The renovation and restoration work on the other hand has been done with mostly traditional materials and methods of construction. Local masons and craftsmen do the majority of the work. From photos, traditional construction on the ramparts appears to be unfinished brickwork, as compared to the whitewashed facades in most of the rest of town.

Current Physical State
Restoration work still continues today. At the time of the award in 1989, 60% of the town had been restored. Each year the Al-Mouhit Association renovates the "sanitary facilities of at least ten sub-standard houses a year."7 Construction within the town has nearly doubled in the last ten years, though no hotels or resorts are allowed. The town records state that 10-15 houses are renovated each year, an impressive figure in a town that contains only 1200 houses within the boundary of its walls.8


Benaissa's objectives for the project were simple; to renovate and rehabilitate the town and in doing so create a sense of pride, responsibility and motivation for the upkeep of the town to ensure its future. The festival would provide the funding for the work and thus provide income and jobs for the town's residents. With the children helping to beautify and clean the town, the project would ensure that a whole range of ages would participate.

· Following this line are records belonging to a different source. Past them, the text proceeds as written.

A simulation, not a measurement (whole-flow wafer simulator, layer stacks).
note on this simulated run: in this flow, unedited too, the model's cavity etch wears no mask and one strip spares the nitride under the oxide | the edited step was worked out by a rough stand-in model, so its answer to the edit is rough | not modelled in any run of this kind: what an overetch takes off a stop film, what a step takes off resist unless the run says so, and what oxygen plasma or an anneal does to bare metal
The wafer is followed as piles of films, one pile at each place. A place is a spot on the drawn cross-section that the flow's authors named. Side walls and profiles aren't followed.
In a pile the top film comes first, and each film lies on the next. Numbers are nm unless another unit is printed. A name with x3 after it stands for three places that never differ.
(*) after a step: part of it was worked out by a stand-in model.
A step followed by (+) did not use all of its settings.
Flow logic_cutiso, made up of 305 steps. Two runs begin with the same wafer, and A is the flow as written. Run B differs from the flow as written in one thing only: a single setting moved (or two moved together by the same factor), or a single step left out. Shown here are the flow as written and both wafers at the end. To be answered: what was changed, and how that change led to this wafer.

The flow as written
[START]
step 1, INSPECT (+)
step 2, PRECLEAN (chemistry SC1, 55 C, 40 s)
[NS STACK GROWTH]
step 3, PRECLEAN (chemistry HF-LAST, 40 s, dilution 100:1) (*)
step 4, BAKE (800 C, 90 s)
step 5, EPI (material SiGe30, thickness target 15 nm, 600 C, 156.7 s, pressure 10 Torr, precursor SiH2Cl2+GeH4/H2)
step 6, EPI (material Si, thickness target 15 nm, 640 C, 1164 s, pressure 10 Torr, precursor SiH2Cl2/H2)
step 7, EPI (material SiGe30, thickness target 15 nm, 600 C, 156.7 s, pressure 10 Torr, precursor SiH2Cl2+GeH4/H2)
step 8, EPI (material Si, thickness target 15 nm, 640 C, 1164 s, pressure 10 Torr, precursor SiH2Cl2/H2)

There is a statement from the officials that relates to the underlying philosophy of the project, the idea of "culture as a source of income for the local population."9 This is a questionable concept because it ignores the existing culture in the town and ignores the town's desires for change in their own culture and instead is in favor of bringing in a different culture to create a means of income.

The rehabilitation of Asilah is an immense accomplishment as is the creation of the cultural festival. But the unstated emphasis of the project seems to be one of aesthetics - creating the picturesque by beautifying the appearance and maintaining the character of the town vs. the historic preservation of the valuable heritage of the town. There is little published material describing any of the structures or materials involved in the rehabilitation and no statements hinting at strict regulations or studies of the historic fabric of the city. If it is this picturesque quality that improves as the rehabilitation continues, then its appeal as a tourist attraction increases since the town acts as a "stage set" for the Musim. But the subsequent growth of tourism and the influx of new wealthier residents may or may not be a desirable or anticipated condition of Benaissa's original objectives. An article found on the internet which ended its description of Asilah with the statement, "Asilah's future as one of Morocco's important tourist resorts now seems assured" asserts what is now the inevitable outcome of the rehabilitation project.10


Phases of Renovation
There are approximately three phases of the project, the pre-festival efforts, those efforts that were linked to the first festival, and then those that are continued in the subsequent annual occurrences of the festival.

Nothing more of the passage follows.